Heroes for Sale
During the darkest days of the Great Depression, movie studios took on different approaches. MGM, for the most part, pretended that it wasn't going on at all, and put on a happy face so moviegoers could forget about their troubles. Warner Brothers, on the other hand, was a studio more connected to the proletariat, and didn't shy away from making stories about what was going on in the country. William A. Wellman's 1933 film, Heroes for Sale, is a prime example.
The story begins in the trenches of World War I, when Tom Holmes, played by Richard Barthelmess, performs a heroic act, but it is wounded and taken prisoner by the Germans. His cowardly colleague takes the credit and gets a medal. After the armistice, Barthelmess returns to normal life, and his friend, guilty about what happened, gets him a job in his father's bank. But Barthelmess is hooked on morphine and has to go to a rehab asylum (drug references like these were abolished after the institution of the Code).
He gets clean, though, and finds a job with an industrial laundry. He lives in a boarding house and falls in love and marries a young woman (Loretta Young) and has playful debates with a rabid Marxist (Robert Marrat). The film turns on Marrat's invention, which improves washing machines, and means that many workers from the laundry are laid off. This leads to a riot by the workers, which Barthelmess tries to stop, but he's arrested and convicted for inciting it. When he's released Marrat tells him he's now rich (Barthelmess invested in the invention), but he chooses to give his money to the hungry, and hits the road, living as a hobo.

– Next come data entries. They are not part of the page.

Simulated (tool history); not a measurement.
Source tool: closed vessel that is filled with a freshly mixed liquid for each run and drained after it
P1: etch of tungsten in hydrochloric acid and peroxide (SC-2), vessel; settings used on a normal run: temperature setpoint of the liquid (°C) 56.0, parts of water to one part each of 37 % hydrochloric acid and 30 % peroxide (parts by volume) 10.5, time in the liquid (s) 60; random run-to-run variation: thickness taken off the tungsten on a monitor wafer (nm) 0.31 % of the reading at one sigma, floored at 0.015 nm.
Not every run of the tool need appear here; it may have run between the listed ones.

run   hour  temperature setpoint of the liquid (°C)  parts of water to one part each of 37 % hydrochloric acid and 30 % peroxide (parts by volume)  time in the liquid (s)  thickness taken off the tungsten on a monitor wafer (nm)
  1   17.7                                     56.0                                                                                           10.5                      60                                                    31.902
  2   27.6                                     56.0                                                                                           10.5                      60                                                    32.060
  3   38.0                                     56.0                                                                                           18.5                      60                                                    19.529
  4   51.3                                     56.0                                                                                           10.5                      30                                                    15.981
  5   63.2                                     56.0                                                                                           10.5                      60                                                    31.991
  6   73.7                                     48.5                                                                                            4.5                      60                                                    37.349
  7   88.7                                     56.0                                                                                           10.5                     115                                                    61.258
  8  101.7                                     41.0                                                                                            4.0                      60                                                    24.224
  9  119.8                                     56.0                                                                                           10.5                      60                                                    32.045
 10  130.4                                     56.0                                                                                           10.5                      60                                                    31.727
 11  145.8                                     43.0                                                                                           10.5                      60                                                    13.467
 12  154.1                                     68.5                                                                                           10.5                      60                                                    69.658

Heroes for Sale is not great cinema--it's overly melodramatic and has some hammy acting--but it's of interest to anyone who is interested in the cultural history of the 1930's. There's a lot to digest here, from the treatment of returning veterans to drug addiction to the prevalence of communism during the period. This last one is interestingly portrayed in the character played by Marrat, who starts praising Lenin, but when he becomes rich he does a one-eighty, saying that the destitute should be killed. There's also some pointed scenes involving a "Red Squad" that throws suspected communists out of town.
Students of Wellman will also notice some trademarks of his. One of them was his fondness for rain scenes, and Heroes for Sale is bookended by them. The war scene that opens the film is in a rainstorm, and the ending, in which Barthelmess and some fellow hard-luck men are rousted from underneath a bridge, is during a storm. As he and his friend walk along the road, the rain stops and Barthelmess says, "Things are getting better. It's stopped raining."